In a conversation I had with Lord Minto, soon after his arrival as Viceroy, he discussed the so-called "unrest in India," and recognised it as the inevitable result of English Education, of English Ideals of Democracy, of the Japanese victory over Russia, and of the changing conditions in the outer world. I was therefore not surprised to read his remark that he recognised, "frankly and publicly, that new aspirations were stirring in the hearts of the people, that they were part of a larger movement common to the whole East, and that it was necessary to satisfy them to a reasonable extent by giving them a larger share in the administration."
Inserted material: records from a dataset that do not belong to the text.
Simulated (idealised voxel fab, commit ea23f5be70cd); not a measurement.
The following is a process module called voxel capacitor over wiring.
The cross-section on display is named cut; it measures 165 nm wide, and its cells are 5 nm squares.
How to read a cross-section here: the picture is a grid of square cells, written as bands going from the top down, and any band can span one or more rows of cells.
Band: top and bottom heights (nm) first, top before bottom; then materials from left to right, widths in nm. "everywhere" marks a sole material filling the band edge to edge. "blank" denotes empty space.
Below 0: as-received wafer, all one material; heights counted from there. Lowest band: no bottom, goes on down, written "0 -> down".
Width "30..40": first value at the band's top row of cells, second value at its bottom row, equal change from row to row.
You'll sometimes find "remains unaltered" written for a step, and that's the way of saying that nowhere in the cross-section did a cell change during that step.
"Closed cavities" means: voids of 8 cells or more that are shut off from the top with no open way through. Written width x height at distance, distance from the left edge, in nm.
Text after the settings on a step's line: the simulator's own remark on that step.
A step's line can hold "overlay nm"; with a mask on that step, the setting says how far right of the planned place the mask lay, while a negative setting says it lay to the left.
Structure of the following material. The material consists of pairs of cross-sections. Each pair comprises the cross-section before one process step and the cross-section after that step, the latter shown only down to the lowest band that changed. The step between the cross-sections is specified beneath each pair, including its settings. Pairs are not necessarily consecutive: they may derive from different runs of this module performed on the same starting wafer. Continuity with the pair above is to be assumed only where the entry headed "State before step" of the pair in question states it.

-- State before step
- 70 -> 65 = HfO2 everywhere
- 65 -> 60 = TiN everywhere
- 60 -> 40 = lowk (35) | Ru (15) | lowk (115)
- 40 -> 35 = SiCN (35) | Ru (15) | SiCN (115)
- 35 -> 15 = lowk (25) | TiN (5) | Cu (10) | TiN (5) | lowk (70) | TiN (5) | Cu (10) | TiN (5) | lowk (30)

But the present movement in India will be very poorly understood if it be regarded only in connexion with the movement in the East. The awakening of Asia is part of a world-movement, which has been quickened into marvellous rapidity by the world-war. The world-movement is towards Democracy, and for the West dates from the breaking away of the American Colonies from Great Britain, consummated in 1776, and its sequel in the French Revolution of 1789. Needless to say that its root was in the growth of modern science, undermining the fabric of intellectual servitude, in the work of the Encyclopaedists, and in that of Jean-Jacques Rousseau and of Thomas Paine. In the East, the swift changes in Japan, the success of the Japanese Empire against Russia, the downfall of the Manchu dynasty in China and the establishment of a Chinese Republic, the efforts at improvement in Persia, hindered by the interference of Russia and Great Britain with their growing ambitions, and the creation of British and Russian "spheres of influence," depriving her of her just liberty, and now the Russian Revolution and the probable rise of a Russian Republic in Europe and Asia, have all entirely changed the conditions before existing in India. Across Asia, beyond the Himalayas, stretch free and self-ruling Nations. India no longer sees as her Asian neighbours the huge domains of a Tsar and a Chinese despot, and compares her condition under British rule with those of their subject populations. British rule profited by the comparison, at least until 1905, when the great period of repression set in. But in future, unless India wins Self-Government, she will look enviously at her Self-Governing neighbours, and the contrast will intensify her unrest.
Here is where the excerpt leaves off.